The U.S. and China have been increasingly wielding their might on the African continent, raising questions for African nations on everything from trade to development to the environment. Victoria Kipngetich ’24 returned to her native Kenya this summer to learn more about the diplomatic strategies African nations are taking in the midst of this emerging power competition.

Nestled between the American and Tanzanian embassies in Nairobi lies the residence of Ambassador Sally Kosgei. She welcomed me into her home with a warm smile and a pot of chai, which we sipped unhurriedly throughout the afternoon’s interview. During our time together, she reflected on her tenure as Kenyan High Commissioner to the United Kingdom and Permanent Secretary for Kenyan Foreign Affairs, providing insights into the rapidly changing face of Kenyan diplomacy. “Things at the Ministry are very different from when I left,” she told me, “but respect for our diplomatic efforts abroad, particularly in relation to our neighbors, has always been high.”

The Brady-Johnson Program in Grand Strategy summer fellowship brought me back home to Nairobi, Kenya. The summer research project encourages us, as students of grand strategy, to leverage the conceptual frameworks for large-scale social change learned in the spring semester to formulate a strategy to solve a pressing issue in an area of our choosing. Accordingly, my summer research was focused on the development of a comprehensive diplomatic strategy for Kenya in light of emerging great power competition dynamics on the African continent.

More specifically, my research centered around two key points. Firstly, I wanted to better understand the factors informing Chinese and U.S. involvement in Kenya in realpolitik terms and how these involvements serve both countries’ broader geostrategic interests. I also wanted to explore how Kenya can diplomatically leverage this renewed interest in Africa by great powers to catalyze the achievement of its development goals, negotiate more equitable and sustainable trade deals and infrastructure partnerships, and avoid harmful Cold War-like bifurcations.

In trying to examine these questions, I was led to Sally and other actors in the Kenyan, American, and Chinese foreign policy spaces. I had the opportunity to interview former U.S. ambassadors to various African countries to determine the strategic elements of the Biden administration’s revitalized Africa policy. In the U.S. space, diplomats appear to understand the rising importance of Africa as a regional bloc of influence and the rising demands for more inclusive global governance systems. As one ambassador told me, “It’s encouraging to see this administration trying to strengthen our ties to Africa after many years of neglect and disrespect. But it’s difficult to see how effective and how earnest our re-engagement will be if we continue to frame our relationships in terms of competition with China and Russia.”

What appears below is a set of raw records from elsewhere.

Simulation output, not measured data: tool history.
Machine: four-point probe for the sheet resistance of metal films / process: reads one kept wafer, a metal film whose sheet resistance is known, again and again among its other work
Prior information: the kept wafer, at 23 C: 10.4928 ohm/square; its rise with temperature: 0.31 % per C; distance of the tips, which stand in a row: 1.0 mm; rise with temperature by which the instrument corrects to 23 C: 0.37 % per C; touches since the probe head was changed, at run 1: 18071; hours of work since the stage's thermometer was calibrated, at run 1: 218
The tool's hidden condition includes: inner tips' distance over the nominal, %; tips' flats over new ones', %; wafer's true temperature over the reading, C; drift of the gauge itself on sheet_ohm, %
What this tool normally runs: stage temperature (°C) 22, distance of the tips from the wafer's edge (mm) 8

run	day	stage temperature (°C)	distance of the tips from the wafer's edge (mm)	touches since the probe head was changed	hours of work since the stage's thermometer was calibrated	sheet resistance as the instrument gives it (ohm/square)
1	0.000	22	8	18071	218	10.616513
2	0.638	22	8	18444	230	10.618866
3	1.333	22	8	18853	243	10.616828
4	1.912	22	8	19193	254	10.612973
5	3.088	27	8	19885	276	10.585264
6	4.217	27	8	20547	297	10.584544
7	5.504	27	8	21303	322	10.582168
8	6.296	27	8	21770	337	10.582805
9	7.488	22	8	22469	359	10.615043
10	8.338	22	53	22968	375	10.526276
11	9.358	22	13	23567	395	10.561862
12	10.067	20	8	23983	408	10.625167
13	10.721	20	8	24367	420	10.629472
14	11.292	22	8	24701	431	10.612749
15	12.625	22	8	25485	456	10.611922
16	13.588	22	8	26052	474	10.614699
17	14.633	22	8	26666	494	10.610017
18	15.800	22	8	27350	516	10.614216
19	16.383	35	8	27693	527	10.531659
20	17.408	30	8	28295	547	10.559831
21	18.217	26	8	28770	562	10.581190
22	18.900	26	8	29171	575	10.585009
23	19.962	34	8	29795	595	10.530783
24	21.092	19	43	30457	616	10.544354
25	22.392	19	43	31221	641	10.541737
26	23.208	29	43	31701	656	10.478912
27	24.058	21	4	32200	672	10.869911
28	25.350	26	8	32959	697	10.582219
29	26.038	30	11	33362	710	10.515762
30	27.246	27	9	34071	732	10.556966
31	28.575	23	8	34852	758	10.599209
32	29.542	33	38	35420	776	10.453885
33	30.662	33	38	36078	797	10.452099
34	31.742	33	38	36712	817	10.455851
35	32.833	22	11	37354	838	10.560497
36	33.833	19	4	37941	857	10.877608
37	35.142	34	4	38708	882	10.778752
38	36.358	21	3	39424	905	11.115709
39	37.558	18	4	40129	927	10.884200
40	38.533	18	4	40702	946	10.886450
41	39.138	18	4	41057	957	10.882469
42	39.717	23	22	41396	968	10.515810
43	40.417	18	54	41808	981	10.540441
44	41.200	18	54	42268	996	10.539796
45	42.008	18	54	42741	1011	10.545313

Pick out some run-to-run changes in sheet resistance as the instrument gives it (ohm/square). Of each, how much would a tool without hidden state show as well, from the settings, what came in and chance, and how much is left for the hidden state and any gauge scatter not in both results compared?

The most exciting part of my research was seeing how quickly responsive diplomatic strategies were evolving throughout the summer, forcing me to question my assumptions about the expectations of various actors and take my research in directions I could have never thought of at the inception of the project. As an example, while I had originally narrowed the scope of my project to focus on just the U.S. and China, I ended up studying the surprising impact of Russian online disinformation and misinformation campaigns on support for Ukraine in Kenya. Additionally, given the near-impossibility of gaining a realistic understanding of the Chinese perspective through interviews with diplomats, I found it unexpectedly useful to interact with individuals in the private sector and the banking industry to gauge their interactions with Chinese investors on the continent.

Many of the Kenyan actors I spoke to were happy to see that Kenya has stepped up in matters of regional stewardship. Today, Kenyan President William Ruto is frequently called upon to present the “African perspective” at international summits and has offered to mediate escalating military situations in Niger and Sudan, delivering on the famous dictum of “African solutions to African problems.” The understanding from those I interviewed is that these assertions of African agency in foreign policy appear to be limiting the influence of external actors on African security issues. This all points to a very promising future for African diplomacy, a future that is unbounded by needless geostrategic development concessions.